11 June 2012
Preparations are under way to move the northern truss of a historic bridge in Vermont to allow the deck to be widened.
The bridge will be split lengthways to allow the northern truss to be moved about 3.8m so that new steelwork can be installed to create a wider structure.
Above: Staging and temporary wood bridge deck have been erected for worker access when disconnecting the north truss prior to widening. The bracing across the top will have temporary supports until the north truss is reconnected.
The widening is being carried out by the design-build contractor Harrison & Burrowes Bridge Constructors, with oversight by the USA's Vermont Agency of Transportation (VTrans), which owns the bridge. Finley is consultant for the scheme.

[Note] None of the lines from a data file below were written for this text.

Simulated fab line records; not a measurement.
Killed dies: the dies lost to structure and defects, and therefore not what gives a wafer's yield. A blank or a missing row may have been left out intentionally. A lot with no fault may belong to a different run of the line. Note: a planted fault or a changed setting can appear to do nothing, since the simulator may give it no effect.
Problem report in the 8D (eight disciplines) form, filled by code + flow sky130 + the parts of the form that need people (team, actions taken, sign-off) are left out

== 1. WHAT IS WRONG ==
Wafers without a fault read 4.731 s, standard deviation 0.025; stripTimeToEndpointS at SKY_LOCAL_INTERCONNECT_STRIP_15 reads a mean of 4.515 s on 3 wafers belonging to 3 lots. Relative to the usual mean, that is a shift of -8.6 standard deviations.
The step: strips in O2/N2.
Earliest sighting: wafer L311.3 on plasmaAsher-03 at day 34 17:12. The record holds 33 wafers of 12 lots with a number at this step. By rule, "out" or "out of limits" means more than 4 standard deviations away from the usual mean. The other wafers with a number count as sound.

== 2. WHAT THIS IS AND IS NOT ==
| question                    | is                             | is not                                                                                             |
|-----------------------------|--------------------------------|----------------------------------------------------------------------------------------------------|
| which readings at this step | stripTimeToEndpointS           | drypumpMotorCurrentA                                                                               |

The Checkered House Bridge is the largest truss bridge in Vermont and represents a bridge type commonly used to replace bridges lost to the disastrous 1927 flood. As such, historic resource agencies wanted it to be preserved instead of building a new structure over the Winooski River.
Temporary bracing has been installed to support the bridge on the north side so that the truss can be disconnected. This involves the removal of bolts and rivets.
The truss will then be moved on rollers to its new location on abutments that were built last year. The move is expected to be carried out in the second half of this month in an operation that is due to take about five days.
New steel will then be put in place to reconnect the truss to the rest of the bridge.
From the side, the bridge will look as it always has since it was built by American Bridge in 1929. When looking along its length, the steelwork will no longer be symmetrical to ensure that the public can easily distinguish between new and original steelwork.